A rush of speculative buying pushed the price of crude up 5 per cent, on a heady cocktail of fear for supplies, belligerent noises from the Opec oil producing cartel, and the falling dollar. Analysts believe that Opec is unlikely to increase production to alleviate the upward pressure on prices when it meets on 5 March, despite recent overtures from Western leaders including US president George Bush.

"Opec should maintain production or cut production," Venezuela's oil minister Rafael Ramirez said yesterday, echoing comments made by Opec President Chakib Khelil on Monday.

Other cartel officials said it would be hard to justify a reduction in supplies at current price levels, despite expectations that demand will dip seasonally as the Northern Hemisphere winter comes to an end.

Venezuela is locked in a legal tussle with the US firm ExxonMobil, the world's largest oil company, over the nationalisation of its assets in the country. Courts in the US and Britain have frozen assets belonging to the Venezuelan state oil company, and tensions are running high.

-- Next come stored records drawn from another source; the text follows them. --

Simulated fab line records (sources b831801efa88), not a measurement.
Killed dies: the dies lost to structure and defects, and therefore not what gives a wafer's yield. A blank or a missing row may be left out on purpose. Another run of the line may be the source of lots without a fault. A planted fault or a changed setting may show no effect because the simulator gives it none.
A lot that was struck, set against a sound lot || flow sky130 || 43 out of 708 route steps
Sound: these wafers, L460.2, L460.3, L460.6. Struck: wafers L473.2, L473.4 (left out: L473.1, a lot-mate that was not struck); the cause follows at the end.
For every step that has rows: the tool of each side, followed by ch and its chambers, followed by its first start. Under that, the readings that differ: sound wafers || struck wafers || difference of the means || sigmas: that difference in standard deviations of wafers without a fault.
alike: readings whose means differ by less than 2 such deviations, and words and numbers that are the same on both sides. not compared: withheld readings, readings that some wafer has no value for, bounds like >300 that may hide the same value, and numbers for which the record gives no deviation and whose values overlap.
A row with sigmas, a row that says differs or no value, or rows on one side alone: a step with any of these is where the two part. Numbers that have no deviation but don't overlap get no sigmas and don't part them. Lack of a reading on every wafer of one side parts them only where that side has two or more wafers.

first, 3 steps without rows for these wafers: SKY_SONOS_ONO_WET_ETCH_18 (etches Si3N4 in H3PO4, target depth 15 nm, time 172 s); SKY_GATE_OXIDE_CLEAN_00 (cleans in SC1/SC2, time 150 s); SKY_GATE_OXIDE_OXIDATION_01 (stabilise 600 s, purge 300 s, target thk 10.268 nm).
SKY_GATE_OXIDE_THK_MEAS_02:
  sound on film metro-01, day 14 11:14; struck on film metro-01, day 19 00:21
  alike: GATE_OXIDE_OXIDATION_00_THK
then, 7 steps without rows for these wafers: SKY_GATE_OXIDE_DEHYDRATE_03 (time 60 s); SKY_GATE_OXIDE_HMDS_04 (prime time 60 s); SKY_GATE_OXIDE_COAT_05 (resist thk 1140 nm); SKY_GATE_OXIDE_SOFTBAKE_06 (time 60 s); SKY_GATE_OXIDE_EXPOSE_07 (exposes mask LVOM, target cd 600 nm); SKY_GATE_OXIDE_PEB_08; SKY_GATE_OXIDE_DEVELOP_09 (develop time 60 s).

Oil prices first touched $100 a barrel on 2 January, when a single trader purchased oil futures at a triple digit price, but the price receded, only to creep higher in the past month, in part because the currency in which oil is traded, the US dollar, has fallen in value.

Adding to concerns yesterday, a rumour swept trading floors that Henry Okah, a rebel leader in Nig-eria's oil delta, had been killed, foreshadowing growing unrest there – although that was later denied by the country's government news agency. Traders also blamed news of a fire at a Texas oil refinery for adding to fears of supply disruptions and increasing pressure on prices.

"It was just a matter of time before we were going over $100," said Tom Bentz of BNP Paribas. "We had a correction to $86, but it's on a straight run right back up ever since. There are enough issues out there to keep things rolling."

Share prices took a tumble after the oil price breached the $100 landmark, giving up early gains amid concern about the effect of high fuel costs on business profits and on already weak consumer spending. A US government survey showed that prices at the pump had soared back past $3 per gallon in the past week.